One of my favourite New Testament scholars is John Dominic Crossan. Last year, he and his wife Sarah released a book, Resurrecting Easter: How the West Lost and the East Kept the Original Easter Vision, which I have just finished.
The book focusses on images of the resurrection and what these images tell of developing understandings about the resurrection. (All those visual folk – this is for you!)
In particular, this book traces two different paradigms of thought, one in the Western (Catholic and Protestant) tradition and the other in the Eastern (Orthodox) tradition.

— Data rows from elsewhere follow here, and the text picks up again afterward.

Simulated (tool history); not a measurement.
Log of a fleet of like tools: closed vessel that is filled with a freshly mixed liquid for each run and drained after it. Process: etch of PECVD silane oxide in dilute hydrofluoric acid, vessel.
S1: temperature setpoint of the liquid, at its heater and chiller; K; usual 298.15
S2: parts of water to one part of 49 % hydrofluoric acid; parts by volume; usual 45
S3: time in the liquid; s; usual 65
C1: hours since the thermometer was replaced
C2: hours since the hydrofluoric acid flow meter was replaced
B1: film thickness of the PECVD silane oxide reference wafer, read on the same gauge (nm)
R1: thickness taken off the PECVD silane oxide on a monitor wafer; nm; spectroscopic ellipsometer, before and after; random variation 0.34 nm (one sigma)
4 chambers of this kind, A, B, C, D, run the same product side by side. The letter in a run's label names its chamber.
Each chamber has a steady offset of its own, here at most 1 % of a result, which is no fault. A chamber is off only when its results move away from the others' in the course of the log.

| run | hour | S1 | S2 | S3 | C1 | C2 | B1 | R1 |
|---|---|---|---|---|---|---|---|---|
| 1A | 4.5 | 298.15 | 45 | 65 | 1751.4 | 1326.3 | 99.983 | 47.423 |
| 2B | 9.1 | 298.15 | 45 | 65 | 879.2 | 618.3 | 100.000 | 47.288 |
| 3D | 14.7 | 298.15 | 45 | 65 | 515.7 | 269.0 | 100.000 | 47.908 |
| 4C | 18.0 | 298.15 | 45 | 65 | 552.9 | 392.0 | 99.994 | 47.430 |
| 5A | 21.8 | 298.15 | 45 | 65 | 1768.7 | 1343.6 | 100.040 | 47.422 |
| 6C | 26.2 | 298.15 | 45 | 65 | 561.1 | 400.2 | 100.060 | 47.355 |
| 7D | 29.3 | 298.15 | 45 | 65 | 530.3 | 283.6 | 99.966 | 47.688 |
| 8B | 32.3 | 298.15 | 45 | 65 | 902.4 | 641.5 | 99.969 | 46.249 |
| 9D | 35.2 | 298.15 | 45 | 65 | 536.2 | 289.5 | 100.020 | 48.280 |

Of note, neither tradition depicted the moment of resurrection for many centuries after Jesus. What was portrayed were the soldiers guarding the tomb, and sometimes the women disciples, but the risen Christ was only ever alluded to – through symbols such as an empty tomb. His presence was signified by his absence.
Eventually, depictions of the resurrection became more tangible, purporting to show the presumed moment of the resurrection (no writings in the New Testament describe this). That moment was captured in stone carving or painted illustration. This more literalistic understanding pushed aside previous symbolic approaches.
A carving found on the Cross of the Scriptures in the ruins of St Ciaran’s monastery in Ireland is an early example of this style. It shows Jesus lying down, burdened by the weight of a stone slab, and apparently dead, but on closer inspection there is a tiny bird, a symbol of the Holy Spirit, breathing life into his body.
As this literal tradition developed, Jesus became more ‘life-like.’ Soon, he was featured upright, stepping out of the tomb.
At this point, the two traditions diverged. The Western tradition represented the Risen Christ as an individual. (We are so familiar with this that it may seem pointless to note it.)
However, the Eastern tradition represented the Risen Christ differently – Jesus held out his hand to raise up Adam and Eve (see picture above). The Eastern tradition understood resurrection as corporate and communal.
This unusual notion, from a Western perspective, finds biblical support in Matthew’s account of the crucifixion, ‘many bodies of the saints who had fallen asleep were raised’ (Matt. 27:52).
Paul also writes of Jesus‘ resurrection as ‘the first fruits’ (1 Cor. 15:20). Paul saw an intrinsic connection between the resurrection of Jesus and the resurrection of all people at the end of time; Jesus‘ resurrection was the first of many resurrections to come.
These different emphases have implications for how we think about humanity and God, and how we experience them.
I believe that depicting Jesus in solo, heroic mode draws attention to what Jesus has done for humanity, whereas depicting Jesus, raised with others, draws attention to what Jesus does with humanity, and by implication to what humanity can do with Jesus.
I find in Crossan’s insights a helpful corrective to Western Christianity’s focus on God and the individual. The Western perspective atomises us.
The Eastern perspective, which is much-needed, causes us to reflect more deeply on our links with others and their welfare.